2.5 Conclusion

Big data sources are everywhere, but using them for social research can be tricky. In my experience, there is something like a “no free lunch” rule for data: if you don’t put in a lot of work collecting it, then you are probably going to have to put in a lot of work think about it and analyzing it.

The big data sources of today—and likely tomorrow—will tend to have 10 characteristics. Three of these are generally (but not always) helpful for research: big, always-on, and nonreactive. Seven are generally (but not always) problematic for research: incomplete, inaccessible, nonrepresentative, drifting, algorithmically confounded, dirty, and sensitive. Many of these characteristics ultimately arise because big data sources were not created for the purpose of social research.

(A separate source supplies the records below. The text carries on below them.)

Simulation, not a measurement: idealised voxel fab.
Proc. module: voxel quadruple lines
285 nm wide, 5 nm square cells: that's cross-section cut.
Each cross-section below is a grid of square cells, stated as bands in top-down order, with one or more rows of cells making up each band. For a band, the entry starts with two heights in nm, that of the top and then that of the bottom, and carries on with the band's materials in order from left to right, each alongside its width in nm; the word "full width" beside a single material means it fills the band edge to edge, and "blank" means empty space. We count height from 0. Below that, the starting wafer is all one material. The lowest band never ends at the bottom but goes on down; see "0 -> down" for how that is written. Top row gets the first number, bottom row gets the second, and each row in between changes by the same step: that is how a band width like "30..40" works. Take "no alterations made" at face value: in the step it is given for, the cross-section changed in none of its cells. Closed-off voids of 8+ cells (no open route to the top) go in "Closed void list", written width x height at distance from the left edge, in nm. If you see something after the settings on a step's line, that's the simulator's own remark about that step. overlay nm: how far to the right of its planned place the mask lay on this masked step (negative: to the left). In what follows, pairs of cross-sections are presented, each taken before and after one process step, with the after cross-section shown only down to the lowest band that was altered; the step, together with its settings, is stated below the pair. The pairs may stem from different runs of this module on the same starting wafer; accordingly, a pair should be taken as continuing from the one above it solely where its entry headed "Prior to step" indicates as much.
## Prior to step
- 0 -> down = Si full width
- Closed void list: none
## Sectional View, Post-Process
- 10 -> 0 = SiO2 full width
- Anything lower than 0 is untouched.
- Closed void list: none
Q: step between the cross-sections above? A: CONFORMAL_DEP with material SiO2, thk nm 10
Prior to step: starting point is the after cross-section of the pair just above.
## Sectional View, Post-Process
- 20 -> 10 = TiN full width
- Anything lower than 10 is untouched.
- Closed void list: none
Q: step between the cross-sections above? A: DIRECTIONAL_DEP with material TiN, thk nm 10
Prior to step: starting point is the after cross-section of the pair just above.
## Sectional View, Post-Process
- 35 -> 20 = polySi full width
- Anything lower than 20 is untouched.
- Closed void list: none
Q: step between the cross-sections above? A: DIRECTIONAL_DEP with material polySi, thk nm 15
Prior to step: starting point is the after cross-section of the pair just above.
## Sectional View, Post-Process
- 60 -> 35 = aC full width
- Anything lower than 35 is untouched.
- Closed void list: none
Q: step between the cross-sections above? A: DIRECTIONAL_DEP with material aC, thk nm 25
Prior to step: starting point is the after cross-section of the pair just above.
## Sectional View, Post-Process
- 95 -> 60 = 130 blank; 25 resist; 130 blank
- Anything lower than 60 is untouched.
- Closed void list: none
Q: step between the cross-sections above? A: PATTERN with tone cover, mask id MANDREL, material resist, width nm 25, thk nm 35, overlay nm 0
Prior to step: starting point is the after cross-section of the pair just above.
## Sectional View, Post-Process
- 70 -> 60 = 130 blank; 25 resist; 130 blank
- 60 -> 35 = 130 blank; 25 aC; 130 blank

Based on the ideas in this chapter, I think that there are three main ways that big data sources will be most valuable for social research. First, they can enable researchers to decide between competing theoretical predictions. Examples of this kind of work include Farber (2015) (New York Taxi drivers) and King, Pan, and Roberts (2013) (censorship in China). Second, big data sources can enable improved measurement for policy through nowcasting. An example of this kind of work is Ginsberg et al. (2009) (Google Flu Trends). Finally, big data sources can help researchers make causal estimates without running experiments. Examples of this kind of work are Mas and Moretti (2009) (peer effects on productivity) and Einav et al. (2015) (effect of starting price on auctions at eBay). Each of these approaches, however, tends to require researchers to bring a lot to the data, such as the definition of a quantity that is important to estimate or two theories that make competing predictions. Thus, I think the best way to think about what big data sources can do is that they can help researchers who can ask interesting and important questions.

Before concluding, I think that it is worth considering that big data sources may have an important effect on the relationship between data and theory. So far, this chapter has taken the approach of theory-driven empirical research. But big data sources also enable researchers to do empirically driven theorizing. That is, through the careful accumulation of empirical facts, patterns, and puzzles, researchers can build new theories. This alternative, data-first approach to theory is not new, and it was most forcefully articulated by Barney Glaser and Anselm Strauss (1967) with their call for grounded theory. This data-first approach, however, does not imply “the end of theory,” as has been claimed in some of the journalism around research in the digital age (Anderson 2008). Rather, as the data environment changes, we should expect a rebalancing in the relationship between data and theory. In a world where data collection was expensive, it made sense to collect only the data that theories suggest will be the most useful. But, in a world where enormous amounts of data are already available for free, it makes sense to also try a data-first approach (Goldberg 2015).

As I have shown in this chapter, researchers can learn a lot by watching people. In the next three chapters, I’ll describe how we can learn more and different things if we tailor our data collection and interact with people more directly by asking them questions (chapter 3), running experiments (chapter 4), and even involving them in the research process directly (chapter 5).